Communication skills for lasting relationships
Apr. 17, 2008 by Lisa Currie
We can all probably agree that communication is a key ingredient to creating and maintaining healthy relationships, whether the person is our roommate, best friend, dating partner, professor, supervisor or even Mom! But how do we go about learning these all-important skills? Mostly through trial and error it seems, so Discovery Health offers some advice for building healthier communication. While their focus is primarily on male-female dating relationships, there is advice that can apply to any kind of interpersonal interaction.
Here’s a snippet:
Four “Simple” Communication Tools
Steve Stewart, author of 52 Simple Rules to Improve Your Relationship, says that each partner needs to get what he or she wants from a relationship for it to be successful. To help couples communicate more effectively, Stewart uses four simple but effective tools:
- Ask for what you want. Stewart says that most people don’t ask for what they want because they think they can’t get it. But the opposite is typically true. Most people are surprised to learn/to find out that they can get what they want simply by asking.
- Show your partner what you want to receive. “In other words,” says Stewart, “give your partner what you would like your partner to give you.”

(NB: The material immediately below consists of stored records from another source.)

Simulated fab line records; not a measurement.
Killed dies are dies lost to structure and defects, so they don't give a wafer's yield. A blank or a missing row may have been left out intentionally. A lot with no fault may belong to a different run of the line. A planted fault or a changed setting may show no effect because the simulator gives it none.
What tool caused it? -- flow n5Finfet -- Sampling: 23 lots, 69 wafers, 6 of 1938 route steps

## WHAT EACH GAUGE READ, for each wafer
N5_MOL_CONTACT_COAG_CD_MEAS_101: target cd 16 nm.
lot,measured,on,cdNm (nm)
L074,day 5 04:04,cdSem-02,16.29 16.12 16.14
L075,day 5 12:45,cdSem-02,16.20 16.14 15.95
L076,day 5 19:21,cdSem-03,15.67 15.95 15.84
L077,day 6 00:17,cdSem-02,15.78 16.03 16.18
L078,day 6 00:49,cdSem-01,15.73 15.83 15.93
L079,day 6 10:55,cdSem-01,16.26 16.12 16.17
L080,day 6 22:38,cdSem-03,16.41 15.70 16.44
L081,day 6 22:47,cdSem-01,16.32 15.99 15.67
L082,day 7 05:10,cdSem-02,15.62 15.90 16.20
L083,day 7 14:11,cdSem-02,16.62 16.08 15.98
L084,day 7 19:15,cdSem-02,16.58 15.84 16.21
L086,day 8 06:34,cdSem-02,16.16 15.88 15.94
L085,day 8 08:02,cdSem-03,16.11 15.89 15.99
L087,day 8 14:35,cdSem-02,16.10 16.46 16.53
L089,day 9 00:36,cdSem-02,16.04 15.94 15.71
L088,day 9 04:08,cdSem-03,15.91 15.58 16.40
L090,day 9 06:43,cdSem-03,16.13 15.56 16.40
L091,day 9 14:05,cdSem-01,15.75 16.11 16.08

- Learn to negotiate. Relationships are give and take. For example — “Honey, I will cook dinner, if you will do the dishes afterward.”
- Learn to modify what you want. “Ask yourself if what you want is really something you have to have,” says Stewart.
Discussion Questions:
What has helped you develop your interpersonal communication skills?
What is your strength when it comes to communicating with others?
What do you still struggle with the most?